Fighting Corruption is Non-negotiable, Buhari Tells Mbeki

Muhammadu Buhari

By Omololu Ogunmade in Abuja

President Muhammadu Buhari yesterday in Abuja, has told former South African President, Thabo Mbeki, that fighting corruption by his administration was non-negotiable.

He made the submission while receiving Mbeki who heads the African Union (AU) High Level Panel on Illicit Flows from Africa in the State House.

Mbeki, according to the president’s spokesman, Mr. Femi Adesina, was in Abuja to provide critical updates to Buhari on AU Anti-Corruption Campaign.

He quoted him as saying, “For this administration, fighting corruption is non-negotiable. It is a MUST,” adding: “We must fight corruption frontally, because it’s one of the reasons we got elected.”

Furthermore, Adesina said Buhari told Mbeki: “We campaigned on three fundamental issues – security, reviving the economy, and fight against corruption. It’s the reason we got elected, and we can’t afford to let our people down.”

According to the statement, Buhari said the government was making progress on anti-corruption war, saying he was very pleased with the assignment the former South African President was carrying out for the African continent.

It also said the president remarked that when Africa vigorously fights the war against corruption, “we will eventually appeal to the conscience of the rest of the world.”

Adesina added that Mbeki, in his remarks, said corruption was an African challenge that must be responded to, noting  that “development challenges can only be met through the check of illicit financial flows.”

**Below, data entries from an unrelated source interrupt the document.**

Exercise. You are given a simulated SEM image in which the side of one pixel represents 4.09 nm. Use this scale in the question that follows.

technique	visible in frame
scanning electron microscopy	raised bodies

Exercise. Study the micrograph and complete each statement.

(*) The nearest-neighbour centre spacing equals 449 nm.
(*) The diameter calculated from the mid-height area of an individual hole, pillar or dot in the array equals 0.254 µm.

He also said Mbeki remarked that he was delighted that Buhari always touched the issue of corruption in most of his speeches, with the most recent being at the United Nations General Assembly last week.

Adesina quoted Mbeki as saying, “We are pleased with the way you take up the matter. Countries need political will to stop the illicit flow. Nigeria has shown good example. The more we are showing that we are acting as Africans, the easier to get the rest of the world to cooperate.”